From picking to selling the corn himself, Parker Smiley, 12, does it all at Newcombe Sweet Corn in Upper Canard.
ANDREW RANKIN
From picking to selling the corn himself, Parker Smiley, 12, does it all at Newcombe Sweet Corn in Upper Canard. ANDREW RANKIN - The Chronicle Herald

Parker Smiley doesn’t need to show up for work at 5:30 a.m., nor is he required to dress exactly like his boss.

But all summer long the 13-year-old Canning resident has landed at Ian Newcombe’s doorstep at least a half-hour early for a morning of harvesting, wearing brown Carhartt overalls and Blundstone boots.

This past Sunday morning was no different.

The pair picked 100 dozen stalks of corn inside two hours at the 49-hectare Upper Canard farm. Parker picked 50 dozen and then tended to the busy corn stand bordering Highway 341 in the Annapolis Valley. Labour Day weekend will mark the end of what has been an eventful harvest for Parker and company.

“My friends don’t believe that I have job because they think I’m too young,” said Parker while negotiating the steady line of customers arriving for their choice of sweet or peaches and cream corn on the cob. “I like doing stuff with my hands. I’m happiest outside and I could use a bit of extra money.

“It really gets busy here at around five or six when people get off work and some of them will buy up to five dozen corn on the cob. I like seeing them come and going away with really good fresh food that I helped grow.”

He’s counting down the days to his 14 th birthday when he’s old enough to get a tractor licence and he can hit the roads. For now Parker must be satisfied with on-the-farm tractor duties.

“I’ll harrow down some of these fields, so it’s like crushing the crops down with a big tiller. I’d love to be a farmer.”

He came to the farm three summers ago full of desire but with zero farming experience. A family friend recommended the boy to Newcombe and his wife and farm co-owner Andrea Palmer. He wanted to be a farmer and initially the couple wondered whether the 11-year-old could withstand the gruelling work and ungodly hours. He quickly put their concerns to rest and now they are hoping to pass on the 30-year-old business to the youngster.

“He’s an old soul in a young boy’s body,” said Palmer with a laugh. “Our kids ran the fields for us but they never loved farming and it was more about making money.

“Money drives Parker. He has things he wants to do in life and he wants to have his money, too, but he has a real passion for farming. We really hope his desire continues because as he gets into his mid and late teens we’d like him to continue on and manage the farm.”

He’s among a foursome of teenagers employed during summertime harvest. They’ve weathered the ups and downs of the industry like veterans, said Palmer. The farm survived a devastating frost to start the season, losing what Palmer thought would be a quarter of the season’s corn yield.

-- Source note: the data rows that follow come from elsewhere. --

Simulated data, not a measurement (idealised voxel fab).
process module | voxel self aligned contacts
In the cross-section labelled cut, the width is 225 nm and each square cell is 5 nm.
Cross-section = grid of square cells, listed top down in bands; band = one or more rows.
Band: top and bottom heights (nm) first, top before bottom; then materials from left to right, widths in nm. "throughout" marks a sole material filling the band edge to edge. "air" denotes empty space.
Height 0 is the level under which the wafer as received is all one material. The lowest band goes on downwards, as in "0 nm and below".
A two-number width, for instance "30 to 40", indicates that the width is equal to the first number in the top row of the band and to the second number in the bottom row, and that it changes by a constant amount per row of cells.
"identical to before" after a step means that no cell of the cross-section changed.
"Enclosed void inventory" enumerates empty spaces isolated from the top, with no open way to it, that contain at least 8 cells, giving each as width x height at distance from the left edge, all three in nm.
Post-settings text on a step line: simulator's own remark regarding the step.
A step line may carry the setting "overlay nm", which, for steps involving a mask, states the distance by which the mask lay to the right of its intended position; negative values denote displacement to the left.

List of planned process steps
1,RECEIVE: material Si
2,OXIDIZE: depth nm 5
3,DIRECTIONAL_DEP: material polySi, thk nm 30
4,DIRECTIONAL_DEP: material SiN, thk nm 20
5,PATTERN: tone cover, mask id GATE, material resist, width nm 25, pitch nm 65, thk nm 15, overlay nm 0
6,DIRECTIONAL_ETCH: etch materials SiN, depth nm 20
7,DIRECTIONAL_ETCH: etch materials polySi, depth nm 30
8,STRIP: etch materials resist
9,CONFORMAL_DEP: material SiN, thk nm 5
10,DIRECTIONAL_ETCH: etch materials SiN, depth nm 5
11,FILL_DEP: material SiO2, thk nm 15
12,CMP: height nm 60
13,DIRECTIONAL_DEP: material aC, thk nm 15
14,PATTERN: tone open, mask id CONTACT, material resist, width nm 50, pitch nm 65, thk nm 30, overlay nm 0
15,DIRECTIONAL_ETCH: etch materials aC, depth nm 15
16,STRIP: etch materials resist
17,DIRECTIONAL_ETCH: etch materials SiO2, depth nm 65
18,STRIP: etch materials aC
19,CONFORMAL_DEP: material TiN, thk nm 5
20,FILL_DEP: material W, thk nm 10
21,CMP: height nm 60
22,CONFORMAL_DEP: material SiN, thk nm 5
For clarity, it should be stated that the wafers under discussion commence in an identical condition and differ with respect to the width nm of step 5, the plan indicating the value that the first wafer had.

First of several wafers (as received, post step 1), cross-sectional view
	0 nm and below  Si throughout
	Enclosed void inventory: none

“But remarkably, Mother Nature works in very strange ways, the crops recovered and produced quite well. But it was heartbreaking and there were a few tears shed, for the kids, too. Parker and the kids had uncovered the early growth and they saw what the corn looked like, and it was brown. That’s just sickening to them because of all their hard work. They were wondering how much summer work they’d get.”

But a two month stretch of humid weather has worked magic on the heat-loving crop. Parker’s loyalty is paying off. Out of his 25-hour work week, Parker manages the corn stand roughly four days a week.

By day’s end the 100 or so dozen corn cobs for sale usually disappear. He always gets a few bucks in tips. About a quarter of the corn harvested at the farm goes to the road side stand and the rest goes to local markets.

“He made six dollar in tips the other day and he asks me, ‘Can I keep those? I say, ‘If people are leaving you a tip for your service, certainly.’ He’s a great little ambassador for us.”

“If we tell him to be at the house for six, he’ll be there for 5:30 or 5 a.m. He’ll be sitting on our doorstep. We’ll hear the dogs barking and look outside and he’s out there wearing his Carhartt's and Blundstone's, just like Ian.”

Parker's grateful for the opportunity and his future is set on Newcombe’s Sweet Corn. He only wishes more of his friends had the same affection for farming.

“I think Annapolis Valley wouldn’t be as great if it wasn’t for farmers and all the work they’ve done for so many years. I think farming fresh food is important. I don’t have a lot of friends who farm. They like video games. I mean, I like them but I don’t play them because I’m outside most of the time.”

Glenn Ells, the former Kings North MLA and minister of environment, paid Parker a visit Sunday, buying up five dozen cobs for a church corn boil. He figures the budding farmer’s got a bright future ahead of him.

“He’s the future of agriculture and this is the future of agriculture in Nova Scotia,” said Ells, a farmer and graduate of Nova Scotia Agriculture College and McGill University. “In a smaller populated province this will be the way, direct from the field to the customer.”

Parker’s the boy to make it work.

“We love him, and he’s grown on us,” said Palmer. “We’ve put a lot of kids through our operation, doctors and lawyers. You need to be hard working and you need to be committed. It makes better people out of these kids. We certainly have high hopes for Parker.”